At Friday's Aida, though, it wasn't only the sets that wobbled (or, in the case of one painted flat, got stuck in mid-air). As the Ethiopian slave, Olga Sergeeva's tone was so tremulous, her vibrato so wide, her consonants so conspicuously absent, and her vowel sounds so muddied, nothing emerged but an endless mewling stream of meaningless sludge. Viktor Lutsiuk, her Radames, had no more idea of Italianate legato or phrasing than she, and, for the first two acts, couldn't seem to make up his mind where to pitch or even place his voice.

Both improved marginally in Act III, goaded by a wildly blustery but fully committed performance from Viktor Chernomortsev as Amonasro. Sadly, the best voice on stage, and the only true legato technique, belonged to the mezzo Larissa Diadkova playing Amneris: sadly, because she was so obviously there only to show them both off, belting out an unrelievedly loud and one-dimensional interpretation of the role as nothing but a bullying harridan.

The original idea for Aida came from Auguste Mariette Bey, the famous archaeologist, which no doubt explains why the Kirov decided to dig up an old set of 1922 designs, whose monumental painted flats and "authentic" props were presumably inspired by recent discoveries in Tutankhamun's Tomb. But it's difficult enough to breathe life into this Metastasian piece without turning the cast into a set of walking wall-paintings, complete with hieroglyphic gestures and hieratic poses. The costumes didn't help, nor the nylon they were made of. Poor Radames looked just like Ernie Wise wearing a tablecloth: he even had the short, fat, hairy legs to match.

Amonasro was a "fuzzy-wuzzy" in a fright wig and a kilt (like Toad swathed in a travelling rug). Diadkova looked (and sometimes sounded) like Ira Siff in Madame Vera Galupe-Borzkh mode, and indeed the whole show, with its Pan's People dance routines and pointe-stepping soldiers mincing past in the Triumph Scene, could almost have been devised as a tribute to La Gran Scena, the transvestite opera company from New York.

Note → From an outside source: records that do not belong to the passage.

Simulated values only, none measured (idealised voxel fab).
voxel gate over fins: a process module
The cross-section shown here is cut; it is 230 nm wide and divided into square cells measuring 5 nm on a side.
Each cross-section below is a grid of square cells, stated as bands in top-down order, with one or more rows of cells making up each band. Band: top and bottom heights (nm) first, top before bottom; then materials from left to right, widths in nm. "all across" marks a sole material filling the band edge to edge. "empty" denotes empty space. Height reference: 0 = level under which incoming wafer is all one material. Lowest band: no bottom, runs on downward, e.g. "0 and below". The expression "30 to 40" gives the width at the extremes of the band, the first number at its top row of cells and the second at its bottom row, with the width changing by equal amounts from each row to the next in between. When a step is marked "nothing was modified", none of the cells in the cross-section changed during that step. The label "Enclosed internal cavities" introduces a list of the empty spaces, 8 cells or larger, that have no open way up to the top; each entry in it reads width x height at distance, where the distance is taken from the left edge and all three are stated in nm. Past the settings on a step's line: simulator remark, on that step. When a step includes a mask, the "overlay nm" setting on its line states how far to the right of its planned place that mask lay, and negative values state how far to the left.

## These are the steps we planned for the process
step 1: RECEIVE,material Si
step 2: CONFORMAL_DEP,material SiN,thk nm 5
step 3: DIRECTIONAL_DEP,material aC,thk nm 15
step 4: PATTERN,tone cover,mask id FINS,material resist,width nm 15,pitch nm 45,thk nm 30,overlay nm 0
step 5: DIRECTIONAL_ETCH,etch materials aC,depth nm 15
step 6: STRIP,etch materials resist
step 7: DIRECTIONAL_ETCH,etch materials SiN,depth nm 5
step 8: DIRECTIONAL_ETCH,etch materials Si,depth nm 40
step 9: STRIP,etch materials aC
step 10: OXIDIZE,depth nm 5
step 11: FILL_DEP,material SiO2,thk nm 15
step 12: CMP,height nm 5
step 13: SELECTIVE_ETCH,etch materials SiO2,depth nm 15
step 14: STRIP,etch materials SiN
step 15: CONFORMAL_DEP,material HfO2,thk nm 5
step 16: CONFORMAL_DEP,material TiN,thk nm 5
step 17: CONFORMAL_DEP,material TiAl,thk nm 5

Add Gergiev's brashly vulgar conducting, all crash-bang-wallop on the cymbals and the big bass-drum, and this was one of the most direly provincial Verdi performances I have ever seen. If Raymond Gubbay can seriously aspire to run the Royal Opera House, then on this basis, Ellen Kent, the cheroot-chewing promoter behind all those cut-price Moldovan and Latvian opera tours, should be a shoo-in for the job as the Kirov's next artistic director. A shame the Hochhausers didn't let the Kirov bring the promised Rimsky-Korsakov opera instead.